‘Gangster Squad’ (2013) Movie Review

Ryan Gosling, Josh Brolin, Michael Pena, Robert Patrick and Anthony Mackie in Gangster Squad
Ryan Gosling, Josh Brolin, Michael Pena, Robert Patrick and Anthony Mackie in Gangster Squad
Photo: Warner Bros.

It’s too bad Gangster Squad is rated R, because the audience it most deserves won’t be able to purchase a ticket. This is Dick Tracy-meets-The Untouchables filled with cartoon caricatures that create a tonal hodgepodge that left me wondering “Is this supposed to be funny?” Then again, funny or not, it certainly isn’t any good.
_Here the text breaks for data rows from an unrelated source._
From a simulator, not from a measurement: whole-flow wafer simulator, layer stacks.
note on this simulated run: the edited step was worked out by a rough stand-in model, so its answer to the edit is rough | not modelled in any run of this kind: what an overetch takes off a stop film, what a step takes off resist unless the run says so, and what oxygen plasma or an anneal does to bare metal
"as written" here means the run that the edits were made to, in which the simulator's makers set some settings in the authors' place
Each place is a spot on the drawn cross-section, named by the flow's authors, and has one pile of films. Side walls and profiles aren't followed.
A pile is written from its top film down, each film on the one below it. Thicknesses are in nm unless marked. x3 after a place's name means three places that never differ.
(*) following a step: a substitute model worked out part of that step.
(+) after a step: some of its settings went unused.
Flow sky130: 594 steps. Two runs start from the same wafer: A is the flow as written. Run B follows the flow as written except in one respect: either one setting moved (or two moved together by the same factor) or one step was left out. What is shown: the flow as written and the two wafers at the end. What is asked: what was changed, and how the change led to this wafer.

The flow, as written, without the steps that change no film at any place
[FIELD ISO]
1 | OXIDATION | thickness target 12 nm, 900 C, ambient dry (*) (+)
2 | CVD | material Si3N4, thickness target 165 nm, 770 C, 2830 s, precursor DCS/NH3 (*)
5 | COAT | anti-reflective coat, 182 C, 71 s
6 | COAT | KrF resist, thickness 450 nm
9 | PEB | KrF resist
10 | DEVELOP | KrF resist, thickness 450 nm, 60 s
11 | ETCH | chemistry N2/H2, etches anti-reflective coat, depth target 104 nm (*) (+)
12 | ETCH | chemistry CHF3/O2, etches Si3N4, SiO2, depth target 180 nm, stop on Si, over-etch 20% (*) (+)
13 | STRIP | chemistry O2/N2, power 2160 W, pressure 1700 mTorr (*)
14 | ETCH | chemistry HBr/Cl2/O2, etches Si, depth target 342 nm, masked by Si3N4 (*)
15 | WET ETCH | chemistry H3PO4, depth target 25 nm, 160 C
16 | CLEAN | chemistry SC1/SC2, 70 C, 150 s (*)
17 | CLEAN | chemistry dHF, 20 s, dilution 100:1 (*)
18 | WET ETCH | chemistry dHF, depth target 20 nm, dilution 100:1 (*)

Set in 1949, and inspired by (but not nearly a true story) Paul Lieberman’s seven-part, 2008 Los Angeles Times feature “Tales From the Gangster Squad“, the film started coming together back in 2011 with an impressive list of names attached.

Sean Penn plays East Coast mob boss Mickey Coen whose about to find his organization under attack by Josh Brolin‘s all-rules-are-off band of cops. Brolin plays Sgt. John O’Mara and of the others that join him, Ryan Gosling‘s Jerry Wooters gets the most screen time while Michael Pena, Robert Patrick, Anthony Mackie and Giovanni Ribisi make up the supporting players.

This self-proclaimed “Gangster Squad” sets out to shut down Mickey and his illegal activities in Los Angeles at the behest of the marble-mouthed Chief Parker (Nick Nolte) and they plan on shooting up as much of the town as necessary to do it.

Looking at the cast it would seem we’re off to a decent start. However, there comes a point where the cast doesn’t matter once you take a closer look at the screenplay and the man calling the shots.

Director Ruben Fleischer‘s Zombieland was a straight-up farcical zombie comedy and he followed that up with the disastrous 30 Minutes or Less. Whether you like either of those films or not, I think it’s safe to assume neither sets a flattering expectation for Gangster Squad. The story would seem best fit for the likes of Michael Mann (Heat), but Fleischer is so ill-fit for the material there’s no reason to expect that kind of film, and the longer you watch you begin to wonder just what kind of film was expected?

Written by first time feature writer Will Beall, you would think the screenplay must have meshed with Fleischer’s comedic sensibilities and maybe this could all work. Problem is, Fleischer’s sensibilities aren’t straight-laced enough for this kind of a project. There isn’t a Danny McBride character that farts and says inappropriate things for no reason. There are only a few one-liners. The rest is a glossy, police soap opera with more gunfire than I’ve seen in a long time, making that well-publicized release date delay due to the Aurora, Colorado theater shooting seem like just a bunch of smoke and mirrors to cover up for a bad movie.

Curiously, Fleischer does show moments of wanting to want to break free of any comedy. He shows some want for experimentation. A few camera movements during a rather generic car chase scene and a tracking shot following Gosling into a club certainly stand out. Then he goes the other direction and plays the cheap, Zack Snyder-slow-motion-action card as bullets rip through candles and casings tinkle to the granite flooring. The result is a film that wants to play to youthful audiences with all the cliche movie trappings it can muster, seemingly made by a guy that respects the classics most adults and film fans fondly remember. These two approaches don’t go together.

Admittedly, there is potential inside Gangster Squad and it isn’t immediately disagreeable. Gosling’s wannabe, high-pitched Humphrey Bogart shtick is initially bothersome, but you grow to like it. Even Penn hamming it up as Cohen isn’t all bad. Then, sooner or later you begin to realize you don’t know or care anything about these characters.

Mickey’s a bad guy because he had that guy ripped in half by two cars. Gosling wants Mickey’s girl (Emma Stone) and mourns the shoe shine kid. Brolin has a pregnant wife at home (resulting in one of the stupidest scenes near the end of the film) as does Ribisi with a wife and son. Patrick, Pena and Mackie are essentially cardboard standees. This is the extent of the relationship you have with these characters and any additional nuance is absent otherwise.

Gangster Squad is a paint-by-numbers attempt at a gangster film. Gritty is assumed because it begins with a gnarly bit of violence, has plenty of bullets flying around and a lot of bloodshed and shouting. But in the end it has the appearance of a poser, unsure of itself and decreasing in entertainment value as it boom, boom, blams to its conclusion.